Australia’s longstanding bipartisan support for foreign investment is under threat as the Abbott government launches a deliberate attack on Chinese buyers of residential property.

Today, it was Chinese billionaire Xu Jiayin who was splashed all over page one of the AFR and The Daily Telegraph for, last October, paying $39 million in an illegal sale for a Point Piper mansion just near the residence of Communications Minister Malcolm Turnbull.

Tomorrow, it could be New York-based US citizen Rupert Murdoch who faces scrutiny over any proposed residential purchases he’d like to make in Australia.

Treasurer Joe Hockey and Foreign Investment Review Board chairman Brian Wilson (a Kiwi who made his fortune working for US investment banks) appear to have deliberately placed today’s splash to send a wider message to foreign investors more generally.

This follows last week’s announcement of new taxes and a clamp down on foreign property purchases, which was driven by backbench concern.

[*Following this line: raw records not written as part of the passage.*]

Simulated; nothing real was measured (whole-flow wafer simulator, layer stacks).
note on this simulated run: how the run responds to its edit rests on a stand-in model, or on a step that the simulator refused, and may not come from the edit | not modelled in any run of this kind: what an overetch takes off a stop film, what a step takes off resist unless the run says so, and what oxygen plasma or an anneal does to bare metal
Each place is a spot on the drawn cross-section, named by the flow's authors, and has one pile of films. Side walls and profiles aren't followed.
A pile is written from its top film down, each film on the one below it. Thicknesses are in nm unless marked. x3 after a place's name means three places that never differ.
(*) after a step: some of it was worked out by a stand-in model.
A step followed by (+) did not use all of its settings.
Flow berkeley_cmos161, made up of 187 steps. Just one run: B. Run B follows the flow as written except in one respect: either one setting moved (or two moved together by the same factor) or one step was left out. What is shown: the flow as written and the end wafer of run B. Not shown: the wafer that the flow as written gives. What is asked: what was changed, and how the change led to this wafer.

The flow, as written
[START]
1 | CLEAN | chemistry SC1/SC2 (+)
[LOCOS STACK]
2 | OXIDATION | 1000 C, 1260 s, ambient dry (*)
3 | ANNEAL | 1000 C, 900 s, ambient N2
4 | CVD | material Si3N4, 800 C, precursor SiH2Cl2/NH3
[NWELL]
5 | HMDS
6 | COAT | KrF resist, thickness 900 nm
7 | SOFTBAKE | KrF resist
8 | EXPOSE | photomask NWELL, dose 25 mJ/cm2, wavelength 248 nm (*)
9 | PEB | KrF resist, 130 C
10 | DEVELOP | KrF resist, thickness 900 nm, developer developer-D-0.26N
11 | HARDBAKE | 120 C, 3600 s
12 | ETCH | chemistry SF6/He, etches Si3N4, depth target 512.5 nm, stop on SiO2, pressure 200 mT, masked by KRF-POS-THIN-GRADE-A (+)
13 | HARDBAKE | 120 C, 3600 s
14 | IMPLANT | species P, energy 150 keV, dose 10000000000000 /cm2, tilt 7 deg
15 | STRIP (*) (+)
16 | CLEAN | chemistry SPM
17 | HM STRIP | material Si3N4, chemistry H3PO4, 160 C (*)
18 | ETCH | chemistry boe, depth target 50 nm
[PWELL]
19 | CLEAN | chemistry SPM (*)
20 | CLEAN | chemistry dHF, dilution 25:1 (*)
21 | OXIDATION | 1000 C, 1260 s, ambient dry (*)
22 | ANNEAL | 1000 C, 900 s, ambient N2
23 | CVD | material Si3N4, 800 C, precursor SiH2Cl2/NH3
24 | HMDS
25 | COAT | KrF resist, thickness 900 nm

Parliamentary secretary to the Treasurer Kelly O’Dwyer’s committee had originally proposed a $1500 slug on foreign buyers of residential property. Crikey understands that Hockey wanted to pitch it at $2500, but it finished at $5000 in order to satisfy backbench concern.

However, the attack on China’s 15th richest man — who the AFR reckons could be forced into a fire-sale of his Point Piper property within 90 days — is completely at odds with this joint press release put out by Tony Abbott, Trade Minister Andrew Robb and Scott Morrison last October. It opened as follows:

“The Government will expand and improve the Significant Investor Visa (SIV) programme as part of its broader competitiveness agenda. At present, SIVs are available for applicants having an eligible investment in Australia of A$5 million, for a minimum of four years. The Government will reform the programme to encourage more high net worth individuals to make Australia home and to leverage and better direct additional foreign investment.”

Rather than being forced to surrender his property rights in Point Piper by a supposedly pro-business government, surely Xu just needs to demonstrate that more than $5 million of his estimated $7.6 billion fortune has been invested in Australia.

It won’t become public until 2pm tomorrow when the full agenda is released here, but City of Melbourne councillors will next Tuesday vote on the following motion:

That the Future Melbourne committee:

 A.    Notes with concern the Federal Government’s proposal to introduce a new $200 million tax on foreign buyers of property;

 B.    Supports the concept of a level playing field for property investment which treats all owners and prospective bidders in the same manner;

 C.   Resolves to write to the Federal Government and relevant representatives in the Senate expressing support for the existing regulatory system on foreign property investment which has enjoyed Bipartisan support for many years; and

 D.   Calls on the Federal Government to fund any increased activity by the Foreign Investment Review board from its own resources rather than through a new tax on one class of buyer.

As the Melbourne economy transitions away from its historical manufacturing base, inward Asian investment in property — including offshore purchases of new and existing dwellings — has been an important driver of economic activity and engagement with the region.

This is particularly evident in the education sector where Melbourne has joined London, Paris and New York as elite members of the “big four” globally when it comes to hosting international students.

Melbourne University’s Parkville campus last year had 11,000 international students — the most of any single campus in the world — and this is forecast to hit 20,000 by 2020.

Melbourne is benefiting strongly from an open and welcoming approach to foreign investment in all asset classes.

The Property Council of Australia has made clear its opposition to the government’s proposed new system and council looks set to formally adopt a similar position next Tuesday.

Meanwhile, in other interesting property developments in Melbourne, the AFR had a very interesting story buried away on page 34 of today’s paper when it revealed that prominent private school Haileybury College is spending $52 million buying a site opposite the Flagstaff Gardens on the fringe of the Melbourne CBD.

This is an exciting development as the City of Melbourne had population growth of 11.5% in 2014, the fastest growth of any council in Australia, but most inner-city schools are now bursting at the seams.

This record growth is partly being driven by a burgeoning international education sector — 42% of City of Melbourne residents are students — along with the permissive regime that former Victorian planning minister Matthew Guy ran on residential skyscrapers over the past four years.

Throw in The Economist’s determination that Melbourne has been the world’s most liveable city over the past four years and you have an incredible wave of energy and population growth pulsating through the inner-city economy.

*Cr Stephen Mayne is deputy chair of the planning committee at the City of Melbourne councillor and was not paid for this item.